It's not that we're relieved or anything today. It's still very solemn and gloomy, because this wasn't anything we felt good about, it was something we had to do.
"The people who are ultimately calling the shots here are not the managers but the lenders, and there is a large number of these lenders who can simply take their collateral and walk away, and so it's a situation where ultimately you don't want to overplay your hand, if you're the union," Baird says. "Ultimately you have to decide: do you want to work on these terms and conditions? But the era in which there's a large pie to be divided up, and you're just trying to figure out how large a pie your union can get -- those days are just over."
Baird says Northwest's flight attendants should bear that in mind as well. They overwhelmingly rejected a package of pay and benefit cuts earlier this week, and the company has asked the bankruptcy judge to allow it to impose a new contract. Judge Allen Gropper met with both sides today but issued no rulings.
Even though Northwest has won concessions from most of its work groups, none of those contracts takes effect until all unions have ratified give-backs.
But flight attendants union president Guy Meek says if the baggage handlers got a second run at a contract, the flight attendants should get one as well.
"We do have a right to a second chance, but the company obviously believes differently," Meek says. "And when no decision was made today, that certainly doesn't help them."
Meek says since 80 percent of flight attendants voting on the deal turned it down, the company should take that as a sign that it has to work harder to cut a reasonable deal.
The company points out, however, that the union's negotiators did sign off on the deal. And Northwest says further negotiations would likely be thwarted by interior divisions within the flight attendants union, since some members want to be represented by a different union.
Labor expert Mario Bognanno from the University of Minnesota's Carlson School of Management says Judge Gropper now faces a difficult dilemma.

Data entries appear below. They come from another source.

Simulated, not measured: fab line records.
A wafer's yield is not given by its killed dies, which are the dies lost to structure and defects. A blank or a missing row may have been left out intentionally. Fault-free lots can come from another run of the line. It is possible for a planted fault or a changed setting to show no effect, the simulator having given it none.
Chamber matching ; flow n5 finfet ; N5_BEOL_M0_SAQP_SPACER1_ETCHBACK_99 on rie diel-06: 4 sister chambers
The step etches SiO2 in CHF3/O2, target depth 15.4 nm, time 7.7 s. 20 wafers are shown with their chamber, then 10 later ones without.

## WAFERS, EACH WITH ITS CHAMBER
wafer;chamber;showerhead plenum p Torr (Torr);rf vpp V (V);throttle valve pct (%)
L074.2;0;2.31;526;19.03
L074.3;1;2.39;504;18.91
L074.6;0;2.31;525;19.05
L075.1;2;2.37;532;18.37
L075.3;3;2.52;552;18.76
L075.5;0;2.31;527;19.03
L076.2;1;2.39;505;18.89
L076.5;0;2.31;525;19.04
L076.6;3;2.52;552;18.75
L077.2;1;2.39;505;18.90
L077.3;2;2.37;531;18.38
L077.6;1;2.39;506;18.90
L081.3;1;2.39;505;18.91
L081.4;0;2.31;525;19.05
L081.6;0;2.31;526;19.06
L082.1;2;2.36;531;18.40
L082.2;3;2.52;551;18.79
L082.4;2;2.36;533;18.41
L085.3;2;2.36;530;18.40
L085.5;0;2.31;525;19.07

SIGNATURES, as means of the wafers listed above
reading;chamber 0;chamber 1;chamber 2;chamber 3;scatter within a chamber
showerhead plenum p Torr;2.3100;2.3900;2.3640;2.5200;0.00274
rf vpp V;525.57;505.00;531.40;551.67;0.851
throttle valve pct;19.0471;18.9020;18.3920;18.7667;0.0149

"He could order Northwest and the flight attendants back to the bargaining table, but that means none of the negotiated cost reductions that have been reached will take effect until the flight attendants agreement is in effect," he says. "So all those agreements are sitting on the shelf and the airline continues to limp along."
Northwest says each month that passes without wrapping up labor concessions costs it another $30 million. However, setting aside the cost of bankruptcy, Northwest has posted a profit on its operations for two months in a row. And if the judge lets Northwest impose new terms, the flight attendants say they'll strike. Northwest says a walkout could destroy the company.
But travel expert Ed Perkins of Smartertravel.com says he doubts travelers really have too worry too much about when it comes to a walkout.
"Certainly if there is a strike by flight attendants and, particularly, if other unions honor the picket lines, Northwest would have to cut way back on its schedules, and given its financial situation, that would be a serious blow," Perkins says. "But my take is they probably will settle one way or another, just as they have with their other unions."
Perkins says summer travelers flying Northwest who absolutely must reach their destinations by a certain date might consider booking on another airline just in case there's a strike. But he says most travelers need not be greatly concerned.
Northwest has asserted repeatedly that the flight attendants do not have the legal right to strike, and the airline has requested an injunction to prevent a walk-out. The judge has scheduled a hearing on the request for next Tuesday.